Chris McCarron was just trying to do his job. The job that had put him in the position to begin with aboard his mount Alysheba, the one that would earn him induction into Racing's Hall of Fame two years later.
But 27 years ago, every 15 minutes or so, the phone in the jockeys' room at Hollywood Park would ring and the voice on the other end would be seeking out the veteran rider. They all wanted the same thing — his thoughts, his analysis and, most of all, to know what it felt like to have history dangling before him like the proverbial carrot.

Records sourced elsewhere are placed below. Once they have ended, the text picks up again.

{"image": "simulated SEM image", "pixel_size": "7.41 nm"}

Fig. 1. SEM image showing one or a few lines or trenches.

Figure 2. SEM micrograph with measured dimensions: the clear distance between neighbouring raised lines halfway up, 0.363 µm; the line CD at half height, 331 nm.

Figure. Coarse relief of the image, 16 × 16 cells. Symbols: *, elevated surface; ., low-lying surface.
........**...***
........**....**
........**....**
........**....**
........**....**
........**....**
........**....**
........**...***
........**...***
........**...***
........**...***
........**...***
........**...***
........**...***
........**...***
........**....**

"If I ever had the opportunity to do it again I would hire a publicist to manage my time for me because it eventually became very taxing and distracting," McCarron recalled. "Not necessarily as far as the Belmont was concerned but as far my daily riding at Hollywood Park. It would have been helpful to have someone help coordinate interviews so that my time was put to better use."
In 2004, trainer John Servis gratefully had his wife, Sherry, become the lead blocker for the onslaught that came due to his charge Smarty Jones. She was able to carve out rare moments of peace in the face of insanity, not that it stopped the frenetic churning inside her husband's head.
"I will tell you for me, there was zero pressure for the Kentucky Derby and really zero pressure for the Preakness," John Servis said this past week. "But for the Belmont, it was unbelievable."
Servis and McCarron are among those who can attest that there ain't no pressure like Triple Crown pressure because Triple Crown pressure doesn't stop.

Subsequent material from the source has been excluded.